Contact pressure - rope on pulley I've been trying to find a way to calculate the contact pressure between a rope under tension and a pulley (free to move, or fixed). I'm expecting to find an equation that considers the wrap angle - similar to the capstan equation - but I'm specifically looking for an expression for the contact angle. Not concerned about the mass of the rope, in my problems the force applied is far greater than the weight of the rope.
EDIT: I need this to consider friction between the rope and the pulley - just like the capstan equation.
Consider a fixed pulley with a very large radius, and a very high contact friction. In this case, you would expect the region close to the centre of the contact area to have a lower contact pressure.
Any suggestions?
 A: In a pulley we can assume that the friction can be neglected, so that the tension in the rope can be assumed to be constant. Thus, consider the following diagram, showing the forces acting on the rope due to a turning angle $\mathrm{d}\theta$: 

From the symmetry of the problem (any part of the rope that is in contact with the pulley will feel the same pressure, since the curvature and the tension are constant), you conclude that the force per unit length in the normal direction is given by:
$p = \frac{\mathrm{d}F_N}{\mathrm{d}\theta R}$
since the length that supports the force $\mathrm{d}F_N$ is $\mathrm{d}\theta R$. 

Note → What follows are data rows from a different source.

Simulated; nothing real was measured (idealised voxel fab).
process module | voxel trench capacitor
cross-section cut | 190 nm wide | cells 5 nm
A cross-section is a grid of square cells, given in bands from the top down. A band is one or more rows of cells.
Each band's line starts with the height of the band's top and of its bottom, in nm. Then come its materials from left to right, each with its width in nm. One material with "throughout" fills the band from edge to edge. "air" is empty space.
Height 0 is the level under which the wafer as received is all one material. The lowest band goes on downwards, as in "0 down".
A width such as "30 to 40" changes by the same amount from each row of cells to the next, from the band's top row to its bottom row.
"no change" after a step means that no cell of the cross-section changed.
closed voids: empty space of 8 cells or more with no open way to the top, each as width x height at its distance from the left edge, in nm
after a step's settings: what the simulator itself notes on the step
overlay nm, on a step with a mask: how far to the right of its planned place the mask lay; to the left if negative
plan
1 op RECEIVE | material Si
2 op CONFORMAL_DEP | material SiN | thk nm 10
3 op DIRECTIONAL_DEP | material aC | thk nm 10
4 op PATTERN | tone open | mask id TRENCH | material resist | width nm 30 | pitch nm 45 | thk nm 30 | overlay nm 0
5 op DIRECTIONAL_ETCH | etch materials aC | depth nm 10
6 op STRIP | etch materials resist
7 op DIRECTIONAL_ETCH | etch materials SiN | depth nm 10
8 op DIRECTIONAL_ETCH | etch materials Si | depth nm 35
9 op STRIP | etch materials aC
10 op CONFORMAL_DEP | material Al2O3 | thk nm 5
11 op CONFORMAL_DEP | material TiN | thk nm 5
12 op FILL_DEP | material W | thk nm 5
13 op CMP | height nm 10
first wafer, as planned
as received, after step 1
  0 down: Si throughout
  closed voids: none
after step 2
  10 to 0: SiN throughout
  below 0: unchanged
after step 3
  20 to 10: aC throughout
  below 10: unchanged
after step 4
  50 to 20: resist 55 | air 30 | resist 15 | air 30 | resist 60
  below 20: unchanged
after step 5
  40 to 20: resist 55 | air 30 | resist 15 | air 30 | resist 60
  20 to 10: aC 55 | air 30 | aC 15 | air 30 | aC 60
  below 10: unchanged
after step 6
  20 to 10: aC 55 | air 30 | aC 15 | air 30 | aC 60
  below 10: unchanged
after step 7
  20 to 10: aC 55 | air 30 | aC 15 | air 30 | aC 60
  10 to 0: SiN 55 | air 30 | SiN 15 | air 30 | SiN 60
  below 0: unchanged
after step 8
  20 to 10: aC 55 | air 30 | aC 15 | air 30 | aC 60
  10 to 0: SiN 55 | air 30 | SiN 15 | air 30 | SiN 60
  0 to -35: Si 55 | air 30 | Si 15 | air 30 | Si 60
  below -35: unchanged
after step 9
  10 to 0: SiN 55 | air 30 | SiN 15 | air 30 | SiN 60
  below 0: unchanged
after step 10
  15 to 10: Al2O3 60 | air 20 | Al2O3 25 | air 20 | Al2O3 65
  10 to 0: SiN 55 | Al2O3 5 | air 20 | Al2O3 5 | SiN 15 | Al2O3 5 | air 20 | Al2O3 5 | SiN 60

But since, from the diagram, $\mathrm{d}F_N = 2 T \sin{(\mathrm{d}\theta/2)} \sim T \mathrm{d}\theta$ when the angle tends to zero, the above equation becomes:
$p = \frac{T}{R}$
Therefore, the pressure does not depend on the total angle bent, but rather on the curvature at which you are bending it (or one over the radius of the pulley). Obviously, the total force on the pulley will depend on the total angle, which can be calculated easily by integrating the projection of $p$ over the angle bisector along the total arc along which there is contact with the rope.
A: I found this video on Youtube which explains the derivation of the Capstan equation.
https://www.youtube.com/watch?v=H0T7m537YT0
From what I can gather, the normal force ($\Delta N$) is a function of $\Delta T$,  $T$ and $\Delta\Theta/2$. If $\Delta T$ goes to $0$, that is, the pulley is in equilibrium, then $\Delta N$ is then only a function of $T$ and $\Delta\Theta/2$ - therefore the sum of forces in the X direction goes to $0$, and $\Delta F_{fr} = 0$, but since $\Delta N \ne 0$, then $\mu _s$ must $=0$.
This neglects weight of the cable (or in the case of this example - a flat belt), but for my case that's OK. The example also uses a flat belt rather than a round cable - I'm assuming this is so they can ignore any geometric changes as a round cable compresses and the contact area changes.
Hope this makes sense.
Edit: After reviewing Guillermo's response once more, I now understand that his answer seems to agree with my explanation above - Thanks.